Listen, the Mets aren't going to contend this season. They're in a small rebuilding mode and don't have the pieces to make a run. But this isn't a club that's going to go down quietly at the end of the year.
The Mets have a few interesting players that should be up in September, and if they're in a position to spoil a season for the Phillies, they're going to do everything within their power to make it happen.
If the Phillies are going to contend for the postseason this year, let alone the National League East, nearly every series on the calendar between themselves and division rivals are going to be of the highest importance.
The Atlanta Braves will return to Citizens Bank Park on July 5 for a three-game set with the Phillies, as each club begins the run towards the All-Star break.
For the Phillies, this will be a big series. It's the start of a 10-game homestand that also features four games against the Washington Nationals and three against the Chicago White Sox—including the Braves, three clubs that finished better than .500 in 2012.
With the way this Phillies' club is constructed, a strong first half is going to be important any way you slice it.
The Los Angeles Dodgers aren't going to be afraid to throw their monetary weight around. Before the Phillies resigned Cole Hamels to a long-term deal, the Dodgers were arguably their greatest threat in free agency.
With Hamels unavailable, the Dodgers let out a bold, "Meh," and signed Zack Greinke to a huge deal of his own.
In less than a year's time, the Dodgers have added high-profile names like Greinke, Carl Crawford, Hanley Ramirez, Josh Beckett, Hyun-Jin Ryu and Brandon League, to join a roster that already featured names like Clayton Kershaw, Matt Kemp and Andre Ethier.
This is going to be a fun team to watch, and they'll be making their only regular season trip to Citizens Bank Park for a three-game set beginning on August 16.
"Unfinished business" is going to be a popular term tossed around among Phillies veterans this season. When the 2012 season ended, there was a general feeling of animosity that the Washington Nationals had something this club wants—the NL East crown.
The first series of September will pit the Phillies against those Nationals in the Nats' final visit to Citizens Bank Park of 2013, and if they're close in the standings, this one will be a doozy.
This is also the first three games of what will be a nine-game homestand for the Phillies, also featuring the Atlanta Braves and San Diego Padres. If the Friars can prove that their second half success from '12 was legitimate, this Nationals series could kick off one of the best homestands of the season.

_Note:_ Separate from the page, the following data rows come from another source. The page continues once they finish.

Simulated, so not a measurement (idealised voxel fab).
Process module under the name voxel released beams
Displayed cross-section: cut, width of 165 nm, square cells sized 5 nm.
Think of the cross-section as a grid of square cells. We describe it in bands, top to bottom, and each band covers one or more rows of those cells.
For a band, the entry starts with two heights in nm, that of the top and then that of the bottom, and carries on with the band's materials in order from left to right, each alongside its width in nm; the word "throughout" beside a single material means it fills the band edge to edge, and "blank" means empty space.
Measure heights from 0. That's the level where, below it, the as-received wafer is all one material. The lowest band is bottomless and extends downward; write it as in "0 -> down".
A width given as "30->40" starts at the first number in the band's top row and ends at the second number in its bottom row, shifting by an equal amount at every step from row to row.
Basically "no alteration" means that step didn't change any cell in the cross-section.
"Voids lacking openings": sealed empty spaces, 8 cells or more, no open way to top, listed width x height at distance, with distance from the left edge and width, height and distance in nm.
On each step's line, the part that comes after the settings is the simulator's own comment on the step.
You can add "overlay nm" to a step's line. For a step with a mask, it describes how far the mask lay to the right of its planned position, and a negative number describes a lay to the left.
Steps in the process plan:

If the Phillies want to make the postseason this year, they're going to have to post a winning record in the month of September. Seven of the eight series that the Phillies play this month will take place against members of the National League East.
Smack-dab in the middle of the first homestand of September, the Phillies will square off against the Atlanta Braves, who will very likely be cruising near the top of the division.
This will be the Braves' last regular season visit to Citizens Bank Park of 2013, and the Phillies will want to make this one count.
The Phillies will square off with every team in the American League Central this season, including one of the more intriguing matchups on the slate: A rematch of the 1980 World Series between the Phillies and the Kansas City Royals.
The Phillies and Royals are not familiar enemies. The last time these two clubs squared off in the regular season was during the 2007 campaign, when the Phillies dropped two of three to Zack Greinke and the Royals.
Now, the Phillies will get a crack at the new-look Royals very early in the season when they open their home slate from April 5-7.
While the Phillies will likely miss new ace James Shields, this is not a club to let your guard down against. This isn't your big brother's Royals. This is a club with a lot of young talent that could surprise a few people in 2013. They'll be fun to watch.
The Phillies will play the Washington Nationals just once in the month of August, but it will be a big series. If the Phillies are still in contention, every series against the Nationals approaching the end of the season will only build in importance.
This one is a three-game set that will send the Phillies to Washington, D.C. to square off with the Nats, who are suddenly a relatively easy choice as the preseason best team in the National League.
The Phillies will have to prove that they can keep pace with the much young Nationals in the second half if they have any dream of winning the World Series in 2013.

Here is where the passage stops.